Wednesday, September 08, 2004

 

Random Acts of Reading

Jeff posted something thoughtful about reading, and my comment for his weblog got long-winded, so here it is as a post. (Note to self: Add the link to Jeff's site already!)

I majored in English and Russian undergrad, and I took enough English classes to meet the requirements for the major twice over. (Lots of room for electives in my schedule and no one encouraging me to finish college in three years instead of four.) The English Department offered a three-course Irish lit cycle - a survey of Irish literature, James Joyce's major works, and Joyce's Finnegans Wake; I took them all, naturally.

Flann O'Brien was a lot of fun. At Swim-Two-Birds is still one of my favorite novels. That was also the semester that I took a couple survey courses - Irish lit, African American lit, and some Russian stuff. Between the two classes offered through the English Department, I had something like 21 books to read. Big, heavy books. But it was a blast. The themes and motifs that overlapped from one literary tradition to the other fascinated me.

I think that "The Dead" tells a tale that you appreciate more as a reader as you grow older and gain more experience in life. Some things are just like that.

My favorite story from Dubliners is "Eveline" - and I love it more because of the situation told in the story than because of any prose that stands out to me as particularly lyrical. I used it as a text in a class I taught on the character of The Dangerous Woman in literature, and I found myself really fighting with my students to make the case for Eveline as dangerous. I guess they were expecting femme fatales to be recurring figures.

I read Ulysses from cover to cover. We devoted most of the semester to it in the major works class. I wouldn't have wanted to read it on my own or in a class with a different professor at its helm as Mark Hawthorne was simply wonderful. He gave us reading notes for each chapter to affix to the book (and mine are still stapled to the first page of each chapter), and this helped so much with understanding the text. I'd still rather sit down and re-read Ulysses than try to contemplate some of the crap that passes as the experimental and avant-garde today.

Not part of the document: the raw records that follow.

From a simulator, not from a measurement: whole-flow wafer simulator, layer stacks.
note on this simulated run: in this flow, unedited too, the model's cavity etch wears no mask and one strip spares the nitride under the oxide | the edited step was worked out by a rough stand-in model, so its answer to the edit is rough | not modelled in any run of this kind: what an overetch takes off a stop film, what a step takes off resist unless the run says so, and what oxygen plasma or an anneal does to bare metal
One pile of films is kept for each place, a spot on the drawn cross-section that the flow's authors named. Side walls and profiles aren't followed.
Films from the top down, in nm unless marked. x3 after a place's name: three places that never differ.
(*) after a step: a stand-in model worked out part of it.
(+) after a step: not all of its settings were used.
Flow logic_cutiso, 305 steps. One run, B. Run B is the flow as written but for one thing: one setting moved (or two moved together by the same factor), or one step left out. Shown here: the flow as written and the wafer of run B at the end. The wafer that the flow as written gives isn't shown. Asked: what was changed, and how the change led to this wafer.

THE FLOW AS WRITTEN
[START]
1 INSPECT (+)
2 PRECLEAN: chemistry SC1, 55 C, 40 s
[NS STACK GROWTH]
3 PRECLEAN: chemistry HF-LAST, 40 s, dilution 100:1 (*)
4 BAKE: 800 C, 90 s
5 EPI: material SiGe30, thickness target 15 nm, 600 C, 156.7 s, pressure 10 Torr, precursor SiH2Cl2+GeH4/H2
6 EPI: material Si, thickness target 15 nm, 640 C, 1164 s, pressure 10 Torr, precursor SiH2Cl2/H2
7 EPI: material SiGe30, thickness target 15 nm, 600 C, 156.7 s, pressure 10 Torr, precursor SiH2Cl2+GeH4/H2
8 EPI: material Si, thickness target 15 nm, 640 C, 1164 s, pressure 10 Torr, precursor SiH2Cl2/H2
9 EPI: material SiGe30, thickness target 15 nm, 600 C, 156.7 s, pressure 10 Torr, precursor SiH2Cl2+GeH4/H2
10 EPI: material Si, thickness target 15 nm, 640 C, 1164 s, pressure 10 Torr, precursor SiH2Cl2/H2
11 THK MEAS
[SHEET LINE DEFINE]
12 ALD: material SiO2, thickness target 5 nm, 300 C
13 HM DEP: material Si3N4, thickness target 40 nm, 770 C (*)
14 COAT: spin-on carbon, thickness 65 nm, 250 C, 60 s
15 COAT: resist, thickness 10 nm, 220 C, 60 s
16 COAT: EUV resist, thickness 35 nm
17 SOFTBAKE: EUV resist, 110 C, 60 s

Say what you will about how Tolstoy near-flawlessly depicts the feminine voice in Anna Karenina, I was more impressed with Molly's chapter in Ulysses. (Check out Kate Bush's musical version of those infamous 8 paragraphs.) Joyce then so neatly outdid himself in Chapter 8, the washerwomen's chapter, of Finnegans Wake. That prose just blew me away when I first read it - and then repeatedly as I re-read it - and it still makes my list of greatest things I've ever read.